Hands-On Electrical Engineering Intern – Bringing LiDAR, Sensors & Jetson Together

Telebotics is developing a Level 1 autonomy kit for micro-mobility vehicles, focusing on enhancing safety and efficiency in campus environments. The project involves designing and assembling a wiring harness that connects sensors, compute units (NVIDIA Jetson), and actuators (steering, brake, throttle) for a prototype vehicle. The goal is to ensure robust signal and power connections, facilitating safe remote operation and emergency braking. Learners will apply their electrical engineering knowledge to address challenges in signal integrity and power distribution, working closely with simulated product and software team inputs. This project provides a practical opportunity to integrate classroom learning with real-world applications in autonomous vehicle technology.

ROS2 Development- Campus EV Tele-Operation

Students will develop and enhance the vision-based safety system for our remotely operated campus vehicle. The project focuses specifically on improving the ROS2 nodes that process camera and LiDAR data to detect pedestrians and obstacles. Students will work with existing sensor hardware to create more reliable detection algorithms, implement visualization tools for the operator dashboard, and thoroughly test the system's performance. This focused project is ideal for computer science or robotics students with ROS experience who want to apply their classroom knowledge of computer vision and sensor processing to a real-world application.

Building an Autonomous System for Low-Speed Delivery Vehicles

The project aims to develop an autonomous solution for low-speed vehicles (LSVs) used in last-mile delivery, focusing on cost-effectiveness and enhanced functionality. The primary goal is to integrate advanced safety systems and remote operation capabilities into these vehicles. By addressing key safety and operational challenges, the project seeks to improve the efficiency of LSVs in urban and suburban environments. Learners will apply their knowledge of autonomous systems, sensor integration, and remote control technologies to create a scalable solution. The project encourages innovation in vehicle automation, ensuring that the developed system is both practical and adaptable to various delivery scenarios.

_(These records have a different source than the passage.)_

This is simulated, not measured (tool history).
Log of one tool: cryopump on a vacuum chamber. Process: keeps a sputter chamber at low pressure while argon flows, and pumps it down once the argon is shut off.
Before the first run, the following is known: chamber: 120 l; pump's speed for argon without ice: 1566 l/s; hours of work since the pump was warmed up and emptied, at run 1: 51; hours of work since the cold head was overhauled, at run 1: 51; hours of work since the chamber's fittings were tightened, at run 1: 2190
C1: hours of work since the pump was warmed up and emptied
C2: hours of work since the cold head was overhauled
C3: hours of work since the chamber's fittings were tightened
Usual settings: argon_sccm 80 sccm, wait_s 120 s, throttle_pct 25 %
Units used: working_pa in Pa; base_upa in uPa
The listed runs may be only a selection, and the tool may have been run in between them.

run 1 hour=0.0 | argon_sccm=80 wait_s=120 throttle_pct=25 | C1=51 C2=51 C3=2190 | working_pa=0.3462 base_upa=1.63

Software Solution - Last Mile Delivery

The primary objective of this 80-hour project is to pave the foundational groundwork for a robotic delivery network. Emphasis is placed on the conceptualization, design, and development of a functional demo for individual working robots. The project aims to tackle core components, from formulating a robust software architecture to fine-tuning basic movement commands and safety measures like collision avoidance and battery management.